How is it midsummer weekend already? In my part of London we’ve only just started getting those balmy sunny evenings. They have been so few that we’ve savoured each one til the last trickle of light fades behind the trees and the Salvation Army tower visible from that special corner of the garden.
Of course there are parts of the world where the sunlight doesn’t fade til well after midnight and this weekend in particular celebrations are unlikely to do so too. In Scandinavia Midsummer is a celebration almost as large as Christmas. Planning starts well in advance and the wine and nibbles I enjoy in my peaceful garden wouldn’t quite cut it.
How Midsummer celebrations started
In agrarian times as early as the 1500s, Midsummer celebrations in Sweden welcomed summertime and the season of fertility. In some areas people dressed up in ferns as ‘green men’. They decorated their houses, tables and farm tools with foliage and danced around maypoles.
Midsummer is also thought to be a night of magic. Fortunes are told, water turns to wine and plants take on healing properties for just one night. One aspect that has remained consistent over the years is the idea of feasting on this day.
A typical Swedish Midsummer menu starts with herring
There is an old Swedish saying that if there is no herring on the table, there’s no party. I must admit that I’ve not been a fan of herring in its pickled form but at a recent Midsummer party I was pleasantly surprised by this Apple and Herring starter. It was light and very un-fishy. Simply mix chopped herring with thinly sliced apples and creme fraiche, season and add some dill. Easy.
It’s also rather nice in macaroni cheese or gratin dauphinois. Trust me. There’s not even a hint of fishiness!
Meatballs are essential on the Smorgasbord
In the early 18th century when Charles XII of Sweden was in exile in Istanbul he was so enamoured with meatballs that he took the recipe home. They were traditionally reserved for the upper classes and served with gravy, boiled potatoes and lingonberry jam but nowadays anything goes. My girls (who are as carnivorous as T Rexes) enjoyed them simply drizzled with yoghurt and a side order of tomatoes.
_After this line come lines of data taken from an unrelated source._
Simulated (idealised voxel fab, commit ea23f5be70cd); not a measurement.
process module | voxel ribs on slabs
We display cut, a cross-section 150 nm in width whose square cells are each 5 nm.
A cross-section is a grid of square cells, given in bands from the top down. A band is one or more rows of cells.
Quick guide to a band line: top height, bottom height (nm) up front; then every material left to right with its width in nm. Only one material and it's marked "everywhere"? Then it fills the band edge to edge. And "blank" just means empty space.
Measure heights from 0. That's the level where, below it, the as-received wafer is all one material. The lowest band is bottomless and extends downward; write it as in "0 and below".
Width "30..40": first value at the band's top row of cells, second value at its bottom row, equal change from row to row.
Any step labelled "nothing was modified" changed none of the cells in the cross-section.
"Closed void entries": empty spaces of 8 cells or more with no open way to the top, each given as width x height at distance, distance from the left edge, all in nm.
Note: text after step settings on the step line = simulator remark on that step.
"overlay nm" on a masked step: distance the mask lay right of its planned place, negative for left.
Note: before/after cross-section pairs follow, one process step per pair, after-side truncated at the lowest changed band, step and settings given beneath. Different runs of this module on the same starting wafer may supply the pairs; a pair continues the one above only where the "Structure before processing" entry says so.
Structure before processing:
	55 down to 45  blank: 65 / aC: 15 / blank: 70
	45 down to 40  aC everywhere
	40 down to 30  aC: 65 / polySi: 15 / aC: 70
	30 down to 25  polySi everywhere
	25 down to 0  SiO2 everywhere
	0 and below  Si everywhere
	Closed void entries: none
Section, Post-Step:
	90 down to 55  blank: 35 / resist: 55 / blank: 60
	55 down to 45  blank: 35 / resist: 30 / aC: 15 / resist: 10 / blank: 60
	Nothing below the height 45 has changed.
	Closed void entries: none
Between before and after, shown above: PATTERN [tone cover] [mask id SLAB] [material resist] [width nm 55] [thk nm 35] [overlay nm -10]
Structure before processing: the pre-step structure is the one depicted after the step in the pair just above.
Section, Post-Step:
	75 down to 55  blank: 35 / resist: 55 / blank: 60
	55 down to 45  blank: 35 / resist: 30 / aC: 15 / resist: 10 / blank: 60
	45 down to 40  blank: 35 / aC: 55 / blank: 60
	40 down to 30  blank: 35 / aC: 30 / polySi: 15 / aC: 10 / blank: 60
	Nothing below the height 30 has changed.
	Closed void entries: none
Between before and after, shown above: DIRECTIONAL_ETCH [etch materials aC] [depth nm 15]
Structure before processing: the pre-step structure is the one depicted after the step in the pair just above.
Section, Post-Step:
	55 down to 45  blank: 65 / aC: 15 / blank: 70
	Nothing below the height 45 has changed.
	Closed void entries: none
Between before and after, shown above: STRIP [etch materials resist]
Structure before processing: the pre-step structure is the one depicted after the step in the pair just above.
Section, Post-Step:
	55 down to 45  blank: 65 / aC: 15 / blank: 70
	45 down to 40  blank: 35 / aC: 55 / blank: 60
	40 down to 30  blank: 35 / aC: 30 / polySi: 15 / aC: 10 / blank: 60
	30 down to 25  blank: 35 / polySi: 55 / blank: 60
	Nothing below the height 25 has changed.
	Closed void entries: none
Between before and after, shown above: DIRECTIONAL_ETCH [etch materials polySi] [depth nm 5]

Let’s not forget the bread and pickled onions
Swedish crispbread is one of the wonders of the universe. I have tasted none better than Leksands which you can buy online (or stash a load next time you’re in Scandinavia like I did when I went to Copenhagen. Yes as much as they hate the Swedes the Danes sell my favourite crispbread in most supermarkets and at a fraction of the price you pay here)
And pickled onions. Let’s not forget those. I really don’t like the British pickled onion. Preserved whole in a most unappetising brown vinegar. Bleurgh!! It simply doesn’t appeal. Take a red onion, blanch it in boiling water and then add lemon juice however and you have a completely different bowl of merriment for merrymaking.